Comment by tetha
Comment by tetha 9 hours ago
It reminds me of a game we played with students of data classification algorithms like ID3: How many yes/no questions do we need to uniquely identify everyone in this room?
With like 12 students, that's 4 bits, and it often ends up with 2-3 questions. It starts off with the obvious ones - man/woman/diverse, but then a realization comes in: An answer usually contains more information than just that one bit. If you have long hair, you're most likely a woman and/or a metalhead for example. That part will get shaken out later on.
And those thoughts make these browser fingerprinting techniques all the more scary: They contain a lot of information and that quickly cuts the possible amount of people down. Like, I'm a Linux Firefox user with a screen on the left. I wouldn't be suprised if that put me in a 5-6 digit bucket of people already.

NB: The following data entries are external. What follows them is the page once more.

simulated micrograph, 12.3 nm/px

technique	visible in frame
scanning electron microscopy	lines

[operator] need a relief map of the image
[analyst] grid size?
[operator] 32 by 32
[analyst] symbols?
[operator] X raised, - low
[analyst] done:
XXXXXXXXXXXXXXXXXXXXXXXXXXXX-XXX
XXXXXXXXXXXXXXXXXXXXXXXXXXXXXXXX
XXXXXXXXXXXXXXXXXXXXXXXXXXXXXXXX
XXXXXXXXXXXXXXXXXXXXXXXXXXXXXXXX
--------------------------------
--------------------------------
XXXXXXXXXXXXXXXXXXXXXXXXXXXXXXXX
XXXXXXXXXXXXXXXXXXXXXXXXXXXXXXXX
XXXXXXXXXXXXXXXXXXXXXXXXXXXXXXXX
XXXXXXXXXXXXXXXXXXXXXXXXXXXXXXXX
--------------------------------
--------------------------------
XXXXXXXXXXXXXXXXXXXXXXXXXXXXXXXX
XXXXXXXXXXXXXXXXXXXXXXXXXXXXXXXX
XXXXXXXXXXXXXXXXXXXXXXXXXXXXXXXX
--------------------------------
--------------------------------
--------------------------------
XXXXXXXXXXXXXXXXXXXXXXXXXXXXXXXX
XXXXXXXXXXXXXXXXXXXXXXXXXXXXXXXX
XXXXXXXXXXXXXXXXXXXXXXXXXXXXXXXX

> An answer usually contains more information than just that one bit.
That means there is less information in the question "do they have long hair?", not more. Asking "long hair?" and then "woman?" is probably, in most groups, roughly the same as just the first or second question alone. So the second question added much less than one bit of information because the answer is probably "yes". "Long hair" and then "metalhead" is the same, except that the answer to the second question is probably "no".
Yes/no questions on average contain the most information each when they partition the remaining possibilities 50:50. Then each answer gives you exactly one more bit. The closet you get to either a 100:0 or 0:100 yes:no split, the smaller the fraction of a bit you encode in the answer.
"Metalhead?" usually gives you lots of bits of information (probably 4 in an "average" group of 16 containing at least one metalhead) if the answer is "yes", but on average that's outweighed by the very high chance that the answer will be "no". If there are no metalheads or only metalheads, it gives you zero information.